Review: The Night Before Christmas, Soho Theatre

I should have seen this quite a few nights before Christmas but the opening was delayed – always a bad sign (qv The Drowned Man). I booked tickets for a play, only to find they’d added some poor songs and a dreadful dance to what, underneath, could have been a good play. The acting is excellent, even though two of the characters are clichés (one even accuses the other of being a cartoon). The basic premise is clever – has an elf fallen through the ceiling or is he just a burglar dressed as an elf? Along the way comes the inevitable self revelation and an interesting twist on the lives of the elves; there is even a very clever take on the “I believe in fairies” chant from Peter Pan. Unfortunately, the good aspects only make the worst parts – some of the dialogue, the singing and the terrible dance – even more annoying.
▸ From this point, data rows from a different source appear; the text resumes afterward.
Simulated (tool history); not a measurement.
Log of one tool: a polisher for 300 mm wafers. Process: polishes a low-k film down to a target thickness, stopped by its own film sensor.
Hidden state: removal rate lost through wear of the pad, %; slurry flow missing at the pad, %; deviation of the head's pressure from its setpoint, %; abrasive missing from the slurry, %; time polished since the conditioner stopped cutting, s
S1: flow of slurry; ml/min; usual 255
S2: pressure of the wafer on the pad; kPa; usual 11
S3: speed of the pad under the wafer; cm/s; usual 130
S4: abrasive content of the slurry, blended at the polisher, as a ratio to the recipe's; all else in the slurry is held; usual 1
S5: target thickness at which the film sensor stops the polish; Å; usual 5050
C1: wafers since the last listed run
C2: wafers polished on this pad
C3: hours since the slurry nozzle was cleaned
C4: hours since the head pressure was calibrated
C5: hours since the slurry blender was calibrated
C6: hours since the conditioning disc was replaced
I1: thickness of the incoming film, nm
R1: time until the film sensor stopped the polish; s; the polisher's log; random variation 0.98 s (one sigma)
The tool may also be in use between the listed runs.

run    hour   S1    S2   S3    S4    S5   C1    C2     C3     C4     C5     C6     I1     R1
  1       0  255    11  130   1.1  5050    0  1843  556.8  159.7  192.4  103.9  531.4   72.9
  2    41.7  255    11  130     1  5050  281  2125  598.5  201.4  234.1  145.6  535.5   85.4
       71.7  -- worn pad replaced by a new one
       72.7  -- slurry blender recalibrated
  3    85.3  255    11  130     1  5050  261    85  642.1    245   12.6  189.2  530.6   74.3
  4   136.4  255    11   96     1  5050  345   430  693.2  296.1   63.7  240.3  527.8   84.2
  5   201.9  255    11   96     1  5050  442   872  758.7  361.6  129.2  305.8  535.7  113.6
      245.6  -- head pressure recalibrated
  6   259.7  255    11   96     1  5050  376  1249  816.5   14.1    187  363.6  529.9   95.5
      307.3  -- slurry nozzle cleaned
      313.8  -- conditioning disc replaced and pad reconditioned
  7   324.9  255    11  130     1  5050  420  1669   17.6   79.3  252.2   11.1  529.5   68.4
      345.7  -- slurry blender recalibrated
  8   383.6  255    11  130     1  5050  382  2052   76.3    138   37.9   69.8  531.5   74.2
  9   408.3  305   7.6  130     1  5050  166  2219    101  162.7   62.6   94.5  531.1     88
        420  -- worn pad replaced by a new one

Favourite ballet/ dance of 2013: Mayerling, Royal Ballet, Kobborg and Cojocaru

I’ve made it clear that I think Stravinsky was the greatest composer for the ballet and I have really enjoyed some of his classic ballets this year: the Royal Ballet performing Firebird and Rite of Spring, and English National Ballet’s interpretation of Fokine’s Petrushka. Surprisingly, my favourite interpretation of his music this year was Boston Ballet’s flawless performance of Balanchine’s Symphony in Three Movements. However, I was just astonishingly lucky to see Alina Cojocaru and Johan Kobborg’s final performance with the Royal Ballet: two of today’s greatest dancers giving what might have been their greatest performance to date. The event was amazingly emotionally charged, a couple in real-life as well as on stage, saying goodbye to the company in one of the most romantic ballets.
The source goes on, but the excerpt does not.